New York and New Jersey don’t require every business to carry general liability insurance, but some industries and licensing rules do. For example, public works contractors often need a minimum level of liability insurance and include the state or agency as an additional insured. Similarly, professional or trade licensing boards may also require general liability coverage along with
professional liability policies.
Policy limits in general liability insurance are normally quoted in a two-part format - the occurrence limit and the aggregate limit. The occurrence limit is the maximum the insurer will pay for a single claim or incident, such as $1 million per occurrence. The aggregate limit is the maximum total the insurer will pay during the policy period. Deductibles in General Liability are fairly uncommon. However, some insurers offer or require small per-claim costs or retentions, especially for higher-risk operations.
Most policies exclude professional services (those requiring specialized training or giving advice) as these need
professional liability coverage. They may also exclude intentional acts, criminal wrongdoing, pollution, nuclear hazard, automobile liability (handled under auto policies), workers’ compensation claims, and property damage.
Additional insured endorsements allow a third party like a landlord, client, or contract counterpart to enjoy coverage under your general liability policy for claims arising out of your operations or negligence. Landlords who have multiple tenants and significant liability exposure prefer being named to protect themselves if they’re sued due to tenant action. Clients who host contractors, vendors, or subcontractors often demand additional insured status to avoid getting dragged into lawsuits.

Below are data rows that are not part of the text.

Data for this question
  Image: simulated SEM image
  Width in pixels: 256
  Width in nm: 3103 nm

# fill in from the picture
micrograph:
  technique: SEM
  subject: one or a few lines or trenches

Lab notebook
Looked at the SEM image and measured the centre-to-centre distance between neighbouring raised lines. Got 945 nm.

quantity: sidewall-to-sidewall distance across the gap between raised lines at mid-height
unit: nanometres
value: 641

A certificate of insurance (COI) is a document your insurer issues to prove coverage. It summarizes important details like the insurer, policy number, effective and expiration dates, coverage types, limits, and key endorsements. Clients, landlords, licensing boards, or government agencies will ask for a COI to confirm you meet contractual or regulatory requirements. Always check that the COI matches your contract’s minimum limits, named additional insureds, and dates. Otherwise, you may fail to meet your obligations, or find your claim invalid if something goes wrong.
Standard general liability insurance includes "personal and advertising injury" coverage, which typically responds to claims like libel, slander, copyright infringement in ads, or false advertising. This is especially important in our digital age. A third party could sue if they believe your website misrepresented their product, published defamatory text, or used their logo without permission.
A waiver of subrogation in your general liability insurance policy means the insurer gives up its right to pursue a landlord, client, or other third party that contributed to a loss. This is often required in contracts to ensure that your insurer won’t sue the client or landlord after paying a claim, even if that party was partly at fault. If a contract demands a waiver of subrogation, do not rely on your policy’s generic wording; and be sure to secure a proper endorsement if needed.
Pricing for general liability insurance depends on your industry code, payroll, revenue, location, claims history, and other underwriting data. Riskier trades like contractors, restaurants, and physical retail shops pay more than low-risk industries. Underwriters also look at your loss-run history. A clean five-year record helps, while past claims raise rates significantly. Limits and deductibles influence premiums too. Higher limits cost more, but higher deductibles result in lower premiums. Policy endorsements and the addition of optional coverages may add modest fees as well.
General liability insurance policies are almost always written on an “occurrence” basis, meaning that a claim is covered if the event happened while the policy was active, even if the claim is filed later. An occurrence form gives peace of mind that if you had coverage at the time of the incident, you’re covered even if a claim is filed after the policy expires. If your insurer offers a claims-made variant, be very careful because coverage may expire abruptly without “tail” coverage and leave you on the hook later. A claims-made policy covers claims that are reported during the policy period, but only if the incident happened on or after your policy’s “retroactive date”, which is almost always when the policy started.
Your general liability insurance policy should be reviewed annually, or more often if your business grows, takes on new risks, or expands across states. Regular reviews let you optimize limits, add endorsements, drop obsolete exposures, and ensure alignment with emerging compliance demands. Insurers must disclose changes in form language or major rate changes to policyholders clearly at renewal. Be on the lookout for updated proposals, compare coverage vs. price, and confirm that all contractually mandated endorsements are preserved or improved. Ask us for help in understanding if anything in your policy changed at renewal.
Your insurer typically assigns a defense attorney, pays defense costs, and negotiates or litigates the claim. Your policy may also provide supplementary payments for court costs, bail bonds, or loss of earnings. Upon a settlement or judgment, your insurer pays up to policy limits. However, be aware of “duty to defend” vs “duty to indemnify.” Most general liability insurance policies impose a duty to defend broadly. This means insurers defend not just covered claims, but any claim alleging covered damage, even if the claim isn't ultimately valid. That is vital since without it, you might be stuck in civil litigation defending yourself without legal support. Keep your insurer informed, cooperate fully, and don’t jeopardize coverage with silence or misstatements.
Yes, a
BOB bundles general liability and
commercial property coverages. They are ideal for small businesses, but they do have fixed limit choices and may lack flexibility. Depending on your business, you might need higher occurrence limits, special endorsements, or specific extra coverage not included. In both New York and New Jersey, BOPs are common in small retail, office, or light-service domains, but if you add unique risks (like pollutants, high-limit liability, complex contracts), upgrading to standalone CGL with tailored endorsements may serve you better.